G4S Plc rejected a 1.6 billion-pound ($2.5 billion) offer for its cash-handling unit from Charterhouse Capital Partners LLP, saying the business is a strategic part of the security-services company.
The offer for the division, which transports cash using high-security vehicles and manages ATM machines, “fundamentally undervalues the business and its prospects,” the company said in a statement today. “The board regards the nature and timing of the approach to be highly opportunistic.”
G4S, which in August agreed to sell its cash-handling unit in Canada, has suffered a series of blows to its home-market reputation. The Crawley, England-based company replaced its chief executive officer after failing to provide enough guards for last year’s London Olympics and was accused by the government of overcharging for electronic tagging of prisoners.
The world’s biggest security services provider, which generated about 10 percent of revenue last year from U.K. government contracts, last week said that U.K. chief Richard Morris will be replaced by an executive hired this year from Deutsche Post AG’s DHL division.
Before today, G4S shares had dropped 17 percent in London trading in the last six months, valuing the company at 4 billion pounds, while the British FTSE 100 index gained 4.6 percent. Today, the stock gained as much as 2.4 percent to 264.60 pence and was up 1.8 percent as of 8:02 a.m.
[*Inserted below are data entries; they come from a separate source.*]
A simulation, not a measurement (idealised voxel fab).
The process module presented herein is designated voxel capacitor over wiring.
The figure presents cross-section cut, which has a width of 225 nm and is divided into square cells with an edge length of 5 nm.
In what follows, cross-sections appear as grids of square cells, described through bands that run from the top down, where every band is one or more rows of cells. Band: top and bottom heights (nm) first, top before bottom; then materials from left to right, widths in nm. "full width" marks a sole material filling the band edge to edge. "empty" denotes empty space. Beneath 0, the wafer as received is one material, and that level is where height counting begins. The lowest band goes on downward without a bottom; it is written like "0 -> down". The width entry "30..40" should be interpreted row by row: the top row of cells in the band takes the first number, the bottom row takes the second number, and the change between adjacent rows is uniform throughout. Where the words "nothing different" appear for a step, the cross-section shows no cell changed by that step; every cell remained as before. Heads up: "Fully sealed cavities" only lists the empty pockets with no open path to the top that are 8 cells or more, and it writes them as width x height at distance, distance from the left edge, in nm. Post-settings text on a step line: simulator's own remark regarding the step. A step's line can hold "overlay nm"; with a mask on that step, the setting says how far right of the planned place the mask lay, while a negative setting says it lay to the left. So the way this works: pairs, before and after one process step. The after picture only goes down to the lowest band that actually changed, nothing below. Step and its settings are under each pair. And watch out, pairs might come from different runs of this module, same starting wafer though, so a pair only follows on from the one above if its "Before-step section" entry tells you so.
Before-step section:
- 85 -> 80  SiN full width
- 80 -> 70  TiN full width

Bloomberg reported the potential bid by Charterhouse on Oct. 19. The private-equity firm had approached banks and its investors over financing a deal, people familiar with the matter said earlier this month. Other private-equity firms have also shown interest in G4S’s cash-solutions business, said one of the people.
Cevian Capital AB, a Stockholm-based hedge fund and shareholder in G4S, has pressed the company to sell units including the cash-handling unit, the Sunday Times reported Sept. 29, without saying how it got the information.
“The cash-solutions business is integral to G4S’ operations and strategic plans,” G4S said today. Between 2007 and 2011, cash in circulation grew at a compound annual growth rate of 7 percent in mature markets and 12 percent in emerging markets, with transporting cash proving a resilient business during economic downturns, G4S said.
G4S’s cash solutions business made a profit before interest, tax and amortization of 135 million pounds on revenue of 1.29 billion pounds in 2012, according to G4S’s website. The business accounted for 24 percent of total profit.
The U.K. government has said it may exclude the company from tendering for future tagging contracts.
Justice Secretary Chris Grayling said July 11 the company overcharged for the electronic tagging of offenders, including billing for dead people. The Serious Fraud Office said it is examining the tagging allegations, dealing another blow to the company after the bungled 2012 London Olympic Games contract.
In July, U.K. prosecutors also said they were reconsidering whether to charge former employees of G4S after a jury in London ruled that a man in their custody was unlawfully killed while being deported to Angola. In October, a U.K. parliamentary panel said G4S was providing “squalid” and “run-down” housing to asylum seekers under government contracts.
Former CEO Nick Buckles told lawmakers last year that G4S’s reputation was “in tatters” and that he agreed the bungled Olympics contract was a “humiliating shambles.”